After seven years of flat earnings growth, the Asian market is showing signs of life again. The Tiger economies are waking up and are on the prowl, led by a resurgent China.
Asian stocks, excluding Japan, outperformed the world in 2017 (see the chart below) and many analysts believe the region is likely to continue its growth story through 2018 and into 2019, but of course analyst forecasts are by no means a guarantee of performance.
We believe it might be a good time to invest in Asia, but the way we thought about the region in the past is not how we should think about it in the future — gone are the days when local companies supported the growth of global brands through manufacturing and production lines, only for a Western company to stamp its logo on the final product.
Most of my investment career has been looking at Asia in a particular way. Asia has historically been pretty cyclical; it’s been geared into whatever the rest of the world has been doing. So, if the world was growing quickly then Asia was growing quickly because it was making products and selling it to the rest of the world. That’s the old story – exports and outsourcing, which Asia has done very well out of. The problem, we think, is that this story is probably at an end.

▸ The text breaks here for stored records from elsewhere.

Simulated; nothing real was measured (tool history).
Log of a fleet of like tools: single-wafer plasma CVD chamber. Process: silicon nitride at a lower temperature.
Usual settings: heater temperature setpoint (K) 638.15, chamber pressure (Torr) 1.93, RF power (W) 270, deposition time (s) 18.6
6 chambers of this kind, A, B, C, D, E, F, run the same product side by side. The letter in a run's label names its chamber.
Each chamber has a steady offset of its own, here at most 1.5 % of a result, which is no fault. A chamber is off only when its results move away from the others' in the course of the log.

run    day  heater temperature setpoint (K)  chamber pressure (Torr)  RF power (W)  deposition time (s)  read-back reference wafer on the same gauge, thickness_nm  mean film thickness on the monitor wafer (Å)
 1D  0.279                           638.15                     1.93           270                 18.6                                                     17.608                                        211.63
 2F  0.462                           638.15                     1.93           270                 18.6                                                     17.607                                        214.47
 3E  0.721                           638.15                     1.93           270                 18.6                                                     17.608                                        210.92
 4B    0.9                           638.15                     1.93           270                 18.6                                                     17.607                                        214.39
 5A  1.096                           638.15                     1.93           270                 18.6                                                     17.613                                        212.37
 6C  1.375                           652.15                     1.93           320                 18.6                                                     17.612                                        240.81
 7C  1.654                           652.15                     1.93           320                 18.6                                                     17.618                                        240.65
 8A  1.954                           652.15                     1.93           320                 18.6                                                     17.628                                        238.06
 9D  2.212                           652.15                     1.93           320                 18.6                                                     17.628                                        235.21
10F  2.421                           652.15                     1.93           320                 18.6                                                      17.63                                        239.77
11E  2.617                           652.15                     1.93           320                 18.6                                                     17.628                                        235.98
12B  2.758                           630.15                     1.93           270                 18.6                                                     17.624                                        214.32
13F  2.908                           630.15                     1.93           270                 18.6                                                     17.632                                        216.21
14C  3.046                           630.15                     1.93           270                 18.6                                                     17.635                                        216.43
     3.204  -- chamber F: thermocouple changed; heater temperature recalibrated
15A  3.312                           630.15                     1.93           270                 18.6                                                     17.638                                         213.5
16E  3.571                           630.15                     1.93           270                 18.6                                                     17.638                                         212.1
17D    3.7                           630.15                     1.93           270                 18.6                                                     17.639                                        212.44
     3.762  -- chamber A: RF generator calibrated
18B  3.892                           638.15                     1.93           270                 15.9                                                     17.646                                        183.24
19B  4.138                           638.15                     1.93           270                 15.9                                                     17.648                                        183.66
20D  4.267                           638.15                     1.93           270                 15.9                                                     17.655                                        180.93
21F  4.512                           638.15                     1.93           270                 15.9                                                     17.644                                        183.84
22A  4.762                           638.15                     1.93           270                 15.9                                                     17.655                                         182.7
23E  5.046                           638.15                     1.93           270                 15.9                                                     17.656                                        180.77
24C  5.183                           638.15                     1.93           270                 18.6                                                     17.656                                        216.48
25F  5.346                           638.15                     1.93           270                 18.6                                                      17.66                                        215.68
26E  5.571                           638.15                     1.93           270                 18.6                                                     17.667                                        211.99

Firstly, low cost labour is not low-cost anymore – especially in China, where wage growth has been quite rapid. Secondly, Asia’s market share of world-produced goods is so high they can’t gain any more market share. As of May last year, Chinese companies accounted for more than 25 per cent of the global manufacturing industry, while the country was the leading producer of 220 of the world’s 500 major industrial products.
In terms of growth, where does China go from here? Firstly, we think it may see a new kind of growth coming from within China – and Asia generally, with local brands eating into the market share of multinational companies in local markets. The next growth leg of Asia will then come from increasing the value of the goods it sells to the rest of the world.
China on the cusp of change
Historically, companies in the US have really grown over the years because they have been at the cutting edge of new technologies and new areas of growth. Asia has generally been associated with the low-cost stuff. That’s changing.
China is at the forefront of this change, and for the first time ever, we believe China will spend more on research and development (R&D) this year than the US and within five years we think it may spend more than the EU and US put together (see chart below). This is a huge shift and it’s in new areas, like electric vehicles, renewable energy, healthcare, artificial intelligence and virtual reality – things we will embrace in years to come and have the potential to become part of our day-to-day lives.
Please note that this is a forecast. Actual future government spending on research and development and the number of patents filed from these countries may differ considerably.
Our belief that China will lead Asia’s cutting-edge growth story stems from the increasing number of patents filed from the country, and across the Asian continent. Even on the manufacturing side, China is working to improve its efficiency and productivity. Of course, filing patents does not necessarily equal growth or economic success. But China is producing more robotics on an annual basis than South Korea and the US put together, and we believe the efficiency of their manufacturing over time will continue to improve.
So, what does all this mean for investors? Historically, Asian growth has been accessible for investors via Western firms selling goods into the region – think HSBC, Louis Vuitton and BMW, for example. That’s probably not the way we can look at it going forward. Local companies are targeting the market share of global brands as the quality of their goods and services improves.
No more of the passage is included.